Kerwin Machine Co. v. Baker

199 Mich. 122 | Mich. | 1917

Bird, J.

On July 20, 1911, plaintiff, a manufacturing company, entered into an agreement to purchase of defendant, an attorney, 4.43 acres of land in North Detroit for the sum of $1,500, with a down payment of $300 and the balance in five years, with interest payable semi-annually. The price, while reasonably cheap, was fair. The agreement, in the usual form, was drawn by the defendant. The premises were part of a 40-acre tract owned and platted by defendant, and adjoined the Grand Trunk railroad. Plaintiff was engaged in manufacturing heavy machinery, and was desirous of erecting and operating its plant where it could have side-track facilities, and defendant was desirous of having a manufacturing plant on his plat to accelerate the sale of lots. Each was made conversant with the other’s desires. No clause requiring the erection of the plant was inserted in the agreement, although it is claimed that defendant wanted such a clause, but plaintiff refused to bind itself by such an agreement. Soon after the execution of the agreement plaintiff entered negotiations with the railroad company for a siding into the premises. Such negotiations continued upwards of a year, but were without results. The premises were beyond the yard limits.

We are satisfied^ as was the trial judge, that plaintiff in good faith intended to erect a factory building *124on these premises. At that time it was doing a fairly prosperous business, and while it cannot be said that it had safely passed the experimental stage, it had customers in all parts of the country and sufficient cash to insure the erection of its plant. Had it been able to promptly secure the side track, we have no doubt its plant would have been built at once. Later it suffered some financial reverses.

The parties dealt at arm’s length. Plaintiff’s officers were men of affairs, and defendant was a lawyer of many years’ experience. We are satisfied that there was no overreaching or fraud in procuring the contract, and that it was in all regards fairly entered into. The fact that through no fault of plaintiff its hopes and ambitions were not realized does not relieve defendant from his agreement fairly entered into.

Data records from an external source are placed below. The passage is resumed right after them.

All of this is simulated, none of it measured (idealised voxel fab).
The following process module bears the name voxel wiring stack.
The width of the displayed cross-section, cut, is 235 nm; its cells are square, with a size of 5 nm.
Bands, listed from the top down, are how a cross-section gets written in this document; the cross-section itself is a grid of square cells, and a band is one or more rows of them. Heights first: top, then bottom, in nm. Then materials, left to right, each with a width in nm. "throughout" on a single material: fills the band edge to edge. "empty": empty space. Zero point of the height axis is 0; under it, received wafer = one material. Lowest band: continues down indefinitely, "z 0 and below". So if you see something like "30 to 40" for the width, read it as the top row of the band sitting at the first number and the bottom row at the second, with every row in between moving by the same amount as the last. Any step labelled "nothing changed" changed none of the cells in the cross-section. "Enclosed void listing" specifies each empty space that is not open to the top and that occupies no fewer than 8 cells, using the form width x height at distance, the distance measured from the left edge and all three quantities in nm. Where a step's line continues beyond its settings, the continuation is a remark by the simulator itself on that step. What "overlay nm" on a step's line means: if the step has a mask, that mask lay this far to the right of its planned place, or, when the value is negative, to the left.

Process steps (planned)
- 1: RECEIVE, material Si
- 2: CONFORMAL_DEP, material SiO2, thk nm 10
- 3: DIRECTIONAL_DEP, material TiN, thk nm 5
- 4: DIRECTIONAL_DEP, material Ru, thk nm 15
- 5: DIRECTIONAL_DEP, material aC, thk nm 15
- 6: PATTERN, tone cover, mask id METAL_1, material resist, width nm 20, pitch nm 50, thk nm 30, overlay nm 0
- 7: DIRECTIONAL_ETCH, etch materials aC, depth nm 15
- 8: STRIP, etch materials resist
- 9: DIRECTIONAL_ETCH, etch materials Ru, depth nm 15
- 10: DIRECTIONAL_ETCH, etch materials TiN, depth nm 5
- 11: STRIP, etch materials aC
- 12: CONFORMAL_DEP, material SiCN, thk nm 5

In 1914 the value of the premises had materially advanced, and on February 23d of that year defendant wrote plaintiff, insisting that the building and operation of a factory was the sole consideration moving him to enter into the contract; stated that the contract had become forfeited for nonpayment of interest, but expressed a willingness to make an adjustment that would be reasonable and fair to both parties. Conferences and correspondence followed, resulting only in a tender by plaintiff of the full amount due on the contract, and a tender by defendant of the amount already paid; both tenders were refused. This bill was. then filed by plaintiff seeking the specific performance of the contract.

The trial judge who heard and saw the witnesses reached the conclusion that the plaintiff had in all regards acted in good faith, that there was no fraud practiced on the defendant, and decreed specific performance. With his conclusions and the decree entered we agree. It would not profit the parties or the profession to detail the testimony. The parties deal*125ing-were all men of experience. Defendant had sought out the plaintiff’s, officers to induce them to purchase this land. He drew the contract. He knew far better than they did that the preliminary negotiations were merged in the written contract; that by its terms and by its terms alone, they were bound. Not for considerable time, over two years and a half, and. after the property had more than doubled in value, was there any suggestion by defendant that there was any other consideration than that expressed in the contract prepared and signed by him.

In the absence of fraud, and there was no fraud here, or mistake, and mistake was not alleged or proved, .the written contract, being unambiguous, certain in its terms, and full and complete in itself, is the only contract before the court for consideration; its terms cannot be varied or changed by parol proof. Smith v. Mathis, 174 Mich. 262 (140 N. W. 548); Ogooshevitz v. Arnold, 197 Mich. 203 (163 N. W. 946).

But it is urged that remedy by specific performance is not a remedy of right, but one of grace, and rests in the discretion of the court. It is true that the remedy is not one of right. It rests and must rest in the discretion of a court of equity. But the discretion to be exercised is a judicial one. It cannot be arbitrarily or captiously exercised. It must be based on facts proved by competent testimony. We are unable to discover any facts so proven in the instant case which would move the court to deny the plaintiff the benefit of its contract and its enforcement specifically; an increase in the value of the premises alone being insufficient to defeat remedy by specific performance. Cotharin v. Knoch, 99 Mich. 322 (58 N. W. 350).

It is also urged by the defendant that if specific performance is decreed it should be upon condition that plaintiff erect a factory building on the premises. The parties put their engagements in writing without *126providing any such, condition, and what we have already said might dispose of this question; but in the instant case there are peculiar reasons why this should not be done. Unless plaintiff should be more successful in its negotiations for side-track connections than it has been in the past, a factory building on these premises would not be available to it, and unless occupied and used would be of no benefit to defendant. We do not feel called upon had we the power to insert a provision in the decree that would cause plaintiff considerable expense without any resultant benefit to either of the parties.

It follows from what we have said that the decree of the court below should be affirmed; plaintiff will recover costs. .

Kuhn, C. J., and Stone, Ostrander, Moore, Steere, Brooke, and Fellows, JJ., concurred.